STMicroelectronics will develop a silicon carbide wafer facility in Italy for 730 million euros ($728 million), the first such project allowed as part of the European push to bring chip manufacturing closer to home.
Supply chain bottlenecks have caused mayhem in various global industries, including automotive, healthcare, and telecommunications, as demand for processors used in everything from smartphones to vehicles has risen.
To increase European production capacity, Brussels introduced the EU Chips Act in February, allowing for more than 40 billion euros in public and private investment in the industry by 2030. ST’s upcoming plant in Italy is made possible by the EU Chips Act.
Helping the EU achieve its objectives
According to ST, the new integrated silicon carbide (SiC) substrate production plant will address rising demand from automotive and industrial clients as the world undergoes electrification.
The five-year investment will be backed by €293 million of public funds from Italy as part of the country’s National Recovery and Resilience Plan, alongside the grant greenlit by the European Commission.
In a separate statement, Eurocommissioner Margrethe Vestager stated that Italy agreed to improve Europe’s semiconductor supply chain, assisting the bloc in delivering its green and digital transformation.
Intel in talks with Italy
Vestager said the move would ensure that the EU has a consistent supply of inventive substrates for power-efficient chips, referring to their usage in electric cars and charging stations.

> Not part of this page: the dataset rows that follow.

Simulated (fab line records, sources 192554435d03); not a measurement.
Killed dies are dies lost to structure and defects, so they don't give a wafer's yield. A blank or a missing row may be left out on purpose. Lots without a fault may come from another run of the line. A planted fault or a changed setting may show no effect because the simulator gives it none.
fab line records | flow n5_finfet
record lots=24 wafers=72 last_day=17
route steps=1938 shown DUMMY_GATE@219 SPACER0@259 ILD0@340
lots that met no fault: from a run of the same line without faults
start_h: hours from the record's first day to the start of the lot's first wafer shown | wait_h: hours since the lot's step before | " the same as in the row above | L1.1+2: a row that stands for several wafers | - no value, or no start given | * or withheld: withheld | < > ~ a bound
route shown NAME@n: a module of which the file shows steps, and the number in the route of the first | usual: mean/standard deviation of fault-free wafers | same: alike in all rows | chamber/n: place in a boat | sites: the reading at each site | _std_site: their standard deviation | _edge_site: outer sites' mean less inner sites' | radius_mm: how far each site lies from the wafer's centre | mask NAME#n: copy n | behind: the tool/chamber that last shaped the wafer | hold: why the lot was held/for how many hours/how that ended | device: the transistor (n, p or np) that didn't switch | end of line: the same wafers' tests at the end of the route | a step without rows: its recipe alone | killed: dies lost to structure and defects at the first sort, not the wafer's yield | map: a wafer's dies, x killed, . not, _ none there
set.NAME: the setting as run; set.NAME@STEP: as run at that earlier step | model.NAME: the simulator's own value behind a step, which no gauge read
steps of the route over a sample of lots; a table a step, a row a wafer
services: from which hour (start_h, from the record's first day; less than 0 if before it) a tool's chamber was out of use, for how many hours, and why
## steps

ST will construct the new factory alongside an existing SiC device production facility at its Catania campus in eastern Sicily. It will generate around 700 new job opportunities in one of the country’s weaker districts.
Intel has also declared plans to establish a multibillion-euro chip facility in Italy and is in talks with Rome to finalize the contract, with a location in the affluent north considered most likely.